Making the Web safe
- By Ari Schwartz
- Mar 12, 2000
Agencies must highlight privacy from the onset as part of the design of
any new system.
Three years ago, the Social Security Administration learned this lesson
the hard way when it released an Internet version of the Personal Earnings
Benefit Statement (PEBES). The project had good intentions: Give citizens
online access to information about their Social Security contributions and
future benefits.
But public perception turned on SSA when the press reported that the
privacy of the system may not have been assured. SSA had not adequately
consulted privacy advocates and had not built privacy protections into the
system.
Even though SSA thereafter held public meetings and addressed all of
the concerns of the privacy advocates and the public the online version
of PEBES had been too badly tainted. What should have been one of the first
great interactive government applications has been shelved indefinitely.
The privacy backlash from the PEBES project has reverberated among information
technology program managers in the federal government. The Clinton administration
has begun to push forward on e-government proposals, but many agencies still
seem wary.
The CIO Council seems to have recognized those concerns in its latest
strategic plan, which announces that the
council's Security, Privacy and Critical Infrastructure Committee plans
to build model privacy impact assessments.

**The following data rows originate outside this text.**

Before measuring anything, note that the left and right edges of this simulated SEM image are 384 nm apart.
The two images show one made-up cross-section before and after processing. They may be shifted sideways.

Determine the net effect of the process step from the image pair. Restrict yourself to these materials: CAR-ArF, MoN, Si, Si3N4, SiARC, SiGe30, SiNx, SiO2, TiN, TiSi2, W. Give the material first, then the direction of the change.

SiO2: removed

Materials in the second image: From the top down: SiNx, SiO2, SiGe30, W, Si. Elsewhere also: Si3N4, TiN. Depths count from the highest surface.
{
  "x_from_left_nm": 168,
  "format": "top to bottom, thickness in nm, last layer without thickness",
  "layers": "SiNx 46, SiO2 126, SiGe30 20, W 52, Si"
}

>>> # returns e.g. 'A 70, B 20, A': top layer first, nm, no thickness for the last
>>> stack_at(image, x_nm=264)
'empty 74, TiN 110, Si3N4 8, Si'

Although the plan is short on specifics, the idea is obviously based
on the environmental impact of statements that agencies routinely write
for a variety of projects affecting the physical environment. This new privacy
version could help agencies identify, mitigate and avoid privacy snafus
in procuring of new software and the creation of new e-government projects.
Policy-makers will often stress the strict rules against the misuse
of data, and following the recent denial-of-
service attacks on e-commerce sites, there are calls for more laws.
However, as Harvard University law professor Lawrence Lessig aptly notes
in his recent book Code and Other Laws of Cyberspace the technologies and
design standards play a more powerful role in accomplishing a goal than
the establishment of laws or policy guidelines.
Privacy impact statements could help weed out technologies that do not
embed the widely accepted code of fair information practices.
With privacy as the No. 1 fear of potential e-commerce customers, many
private-sector companies and standard setting bodies have also begun looking
into products and technical standards that are built with privacy in mind.
In Toronto next month, the 10th Annual Computers, Freedom and Privacy
Conference (www.cfp2000.org) will kick off with its first-ever "Workshop
on Freedom and Privacy by Design." Policymakers and technologists should
follow this discussion and begin to look into the elements that would make
up a quality impact statement.
Schwartz is a policy analyst at the Center for Democracy and Technology.